Monday Music Roundup
Well, the mercury finally crested the mid-80s mark this weekend, just in time for Father’s Day BBQs. I was laughing out loud on a hot Saturday as I discovered the fabulous Tremble.com blog and read his post about the first bare-chested male subway rider signifying that summer is truly here, like a red-breasted robin announcing the spring. Tell me, where else on the web can you read a recounting of a story that includes the sentence: “Say how would you like to get your dance card punched by [fists] Savion Glover and Alfonso Ribeiro? Let’s bring in the noise as well as the funk, except with punches and kicks to the face and kidneys.” It’s terrifically funny reading.

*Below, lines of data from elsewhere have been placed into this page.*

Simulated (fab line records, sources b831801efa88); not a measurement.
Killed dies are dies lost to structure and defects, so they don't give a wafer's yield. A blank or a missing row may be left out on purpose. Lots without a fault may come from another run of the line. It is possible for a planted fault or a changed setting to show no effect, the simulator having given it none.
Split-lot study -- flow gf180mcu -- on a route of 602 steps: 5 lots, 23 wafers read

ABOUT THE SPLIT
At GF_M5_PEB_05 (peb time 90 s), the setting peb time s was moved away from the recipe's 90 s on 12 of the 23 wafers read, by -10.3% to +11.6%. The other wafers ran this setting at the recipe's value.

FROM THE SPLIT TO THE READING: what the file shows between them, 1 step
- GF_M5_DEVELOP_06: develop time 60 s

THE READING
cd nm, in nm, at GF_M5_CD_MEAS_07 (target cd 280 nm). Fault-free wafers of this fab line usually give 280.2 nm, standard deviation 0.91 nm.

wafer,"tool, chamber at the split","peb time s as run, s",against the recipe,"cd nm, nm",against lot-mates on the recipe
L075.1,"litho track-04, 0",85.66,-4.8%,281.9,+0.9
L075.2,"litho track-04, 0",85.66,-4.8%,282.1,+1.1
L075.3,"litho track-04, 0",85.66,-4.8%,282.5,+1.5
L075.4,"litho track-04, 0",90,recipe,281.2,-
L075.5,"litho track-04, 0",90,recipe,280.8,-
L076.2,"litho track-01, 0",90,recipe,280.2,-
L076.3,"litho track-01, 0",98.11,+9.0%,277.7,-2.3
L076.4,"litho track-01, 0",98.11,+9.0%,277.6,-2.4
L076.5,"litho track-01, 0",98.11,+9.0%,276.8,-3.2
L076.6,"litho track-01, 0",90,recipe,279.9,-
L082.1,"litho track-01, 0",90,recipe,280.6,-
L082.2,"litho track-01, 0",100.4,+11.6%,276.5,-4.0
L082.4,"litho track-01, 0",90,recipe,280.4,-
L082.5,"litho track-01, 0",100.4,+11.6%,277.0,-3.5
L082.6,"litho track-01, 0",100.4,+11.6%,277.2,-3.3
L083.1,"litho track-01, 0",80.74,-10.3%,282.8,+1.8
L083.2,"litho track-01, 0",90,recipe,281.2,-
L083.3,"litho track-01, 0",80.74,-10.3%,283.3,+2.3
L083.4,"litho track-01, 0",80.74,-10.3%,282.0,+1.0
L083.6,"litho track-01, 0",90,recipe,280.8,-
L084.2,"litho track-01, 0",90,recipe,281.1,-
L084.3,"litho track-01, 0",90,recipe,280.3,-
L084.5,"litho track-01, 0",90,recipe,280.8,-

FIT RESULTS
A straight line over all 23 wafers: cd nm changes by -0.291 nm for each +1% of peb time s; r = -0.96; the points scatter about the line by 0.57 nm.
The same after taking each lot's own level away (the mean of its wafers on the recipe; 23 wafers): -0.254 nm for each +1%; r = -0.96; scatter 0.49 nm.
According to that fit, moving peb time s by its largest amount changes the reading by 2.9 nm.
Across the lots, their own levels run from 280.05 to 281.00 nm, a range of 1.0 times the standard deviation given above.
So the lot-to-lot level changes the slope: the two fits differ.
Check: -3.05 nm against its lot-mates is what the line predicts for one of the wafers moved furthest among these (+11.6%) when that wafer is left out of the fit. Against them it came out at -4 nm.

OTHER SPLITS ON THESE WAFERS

Heck, no bare-chested, bleeding males ’round these parts lately, but some excellent new tunes can be considered almost as good…
The Old Days
Dr. Dog
This song feels eminently summery to me, a shiny new one from Philly’s excellent Dr. Dog (still not the children’s book). We’ve got banjos and sparkling vocals here, all swelling into a Nilsson-worthy symphony. The folks at FADER have seen Dr Dog perform much of their new material live, and wrote that “every new song they played was wilder, thicker, more willing to chop up the jam into smaller jam particles that smash into each other to create a wormhole directly to the best summer of your life.” Can’t complain. Fate is out July 22 on Park The Van — and make sure to catch Dr. Dog on a crazy amount of tour dates in the coming months, including a roll through Denver’s Hi-Dive September 27th.
A Change Is Gonna Come
Ben Sollee
I recently had an intensely-defended (and possibly liquor fueled) argument while in Washington DC about which version of this song was the best, Sam Cooke’s silky original or Otis Redding’s howling soul-filled cover. Now this goes and adds a new facet to the discussion. Ben Sollee is a white guy from Kentucky who takes a wholly good-natured, spirited stab at this formidable song — and unfortunately leaves me cold. I’ve written before that Otis’ version (the side I argued) “fairly drips with aching as [he] sings about the thick swelter of racial oppression in the South. You can almost feel and see the tension, like heat rising up off the August sidewalks.” On the other hand, this sounds like a pleasant skip through the daisies. Sollee is a talented guy though, and I really do like the sweetly dusty acoustic soul in the other tracks I’ve heard off his Learning to Bend (out last week on SonaBLAST! Records).
My Drive Thru
Casablancas/Santogold/Pharrell
In this golden age of media tie-ins, a shoe company commissions an original song bringing together three artists we like: Julian Casablancas of The Strokes, Brooklyn glitter girl Santogold, and Pharrell project N.E.R.D. Whew. Quite the mouthful of folks involved, but I think this works surprisingly well from the opening bell peals, largely because of Pharrell’s funky production and golden touch. I enjoy hearing Casablancas’ drawl over the top of such a dance-ready beat. Santogold says that “working across musical genres was like creating a patchwork where I got to weave together various influences and allow them to co-exist in a fresh and original way.” Now what to do about the Kurt Cobain Chucks?
Bargain of the Century
(song removed, stream it here)
Albert Hammond Jr
And while we’re on the topic of “projects that take away from precious time the Strokes could be spending making new music for us,” let’s also broach the new songs from Albert Hammond Jr that have made their way onto the interwebs in recent weeks. This cut starts with a bit more aggressive drumming than the lackadaisical start of “GfC,” but really, we keep ending up in the same hammock with Al, wine glass on our chest, unable to move with any real gusto in the summer heat. Sounds like we may be in for another collection of laid-back retro-pop melodies with this one. Incidentally I wore my AHJr shirt out to breakfast on Saturday morning (okay, so maybe I’d also slept in it) and I actually got a nod from the IHOP waitress about Al’s new album. I was mostly just excited to find out that I am not the only person in Colorado Springs who would know what that three-bunny silhouette meant. Hammond’s second solo album Como Te Llama is out July 7 on Scratchie.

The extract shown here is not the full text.